Exploring Howard County election data with R, part 1

The Maryland and Howard County general elections are now over, and we (mostly) know who won. However there’s still one major question I’m waiting on the answer to, namely, what were the relatively proportions of Republicans, Democrats, and unaffiliated and other voters within the total population voting in the general election? If you recall, I previously predicted that Democrats would be 46-47% of those voting in Howard County, Republicans 36%, and unaffiliated and other voters 16-17%. I made a similar prediction for Maryland statewide (54% Democrats, 33% Republicans, and 13% unaffiliated and other). I’m curious to see how close I came to the actual numbers.

I’m guessing that authoritative reports on voter turnout broken down by party won’t be available until all absentee ballots are counted and the official results are released. In the meantime I thought it would be fun to write up some posts on how anyone interested can try to do these sorts of predictions for themselves, using publicly available data and free software. This is a bit geeky, but it’s also fun if you’re into politics and elections, and it requires only minimal math skills. If you’re interested please read on.

As I previously mentioned, in doing these predictions I used the R statistical software package. Versions of R suitable for use on Windows and Mac systems are available at no charge from either the R Project for Statistical Computing (the open source project that develops the software) or Revolution Analytics (a company that sells proprietary software based on R). For these posts I’ll use the version available from the R Project. (Downloading Revolution R, the version from Revolution Analytics, requires you to supply some basic personal information.)

You first need to download and install the R software, either the Windows version or the Mac version as appropriate; for Windows you just need the “base” distribution, and for Mac the file R-2.12.0.pkg. (The version number in the file’s name may be slightly different depending on when you download the software.) The R software is pretty straightforward to install: just double-click on the downloaded file and follow the instructions in the install wizard, accepting all the installation defaults. However if you’re unsure how to do it or if you encounter problems, check out the relevant section of the Windows FAQ and the Mac FAQ for R.app.

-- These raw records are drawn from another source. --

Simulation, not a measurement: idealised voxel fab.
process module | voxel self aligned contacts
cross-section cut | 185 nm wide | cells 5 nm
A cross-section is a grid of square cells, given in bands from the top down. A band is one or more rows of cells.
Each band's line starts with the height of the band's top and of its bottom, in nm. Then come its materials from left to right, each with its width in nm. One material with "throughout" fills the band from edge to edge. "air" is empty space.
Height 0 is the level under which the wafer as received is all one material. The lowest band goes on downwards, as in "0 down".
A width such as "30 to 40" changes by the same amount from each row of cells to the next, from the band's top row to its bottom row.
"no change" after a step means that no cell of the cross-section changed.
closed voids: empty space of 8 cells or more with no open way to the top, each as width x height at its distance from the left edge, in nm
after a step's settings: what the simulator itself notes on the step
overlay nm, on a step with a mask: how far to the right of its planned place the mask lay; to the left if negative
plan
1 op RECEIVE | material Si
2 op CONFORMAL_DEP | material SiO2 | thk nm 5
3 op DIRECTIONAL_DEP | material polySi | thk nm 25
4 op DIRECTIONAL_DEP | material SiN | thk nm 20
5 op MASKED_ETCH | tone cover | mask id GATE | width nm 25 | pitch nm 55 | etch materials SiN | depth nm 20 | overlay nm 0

Once you’ve got your copy of R installed, you can execute it simply by double-clicking on the application icon (or, on Windows, invoking it from the Start menu), just as you would with any other Windows or Mac application. R primarily uses a command line interface, so look for a window that displays the R version and startup information and then presents a command prompt (“>”):

R version 2.12.0 (2010-10-15)
Copyright (C) 2010 The R Foundation for Statistical Computing
...
Type ’demo()’ for some demos, ’help()’ for on-line help, or
’help.start()’ for an HTML browser interface to help.
Type ’q()’ to quit R.

[R.app GUI 1.35 (5632) i386-apple-darwin9.8.0]

>

(The above output is from R running on a Mac; the output for Windows will look slightly different.)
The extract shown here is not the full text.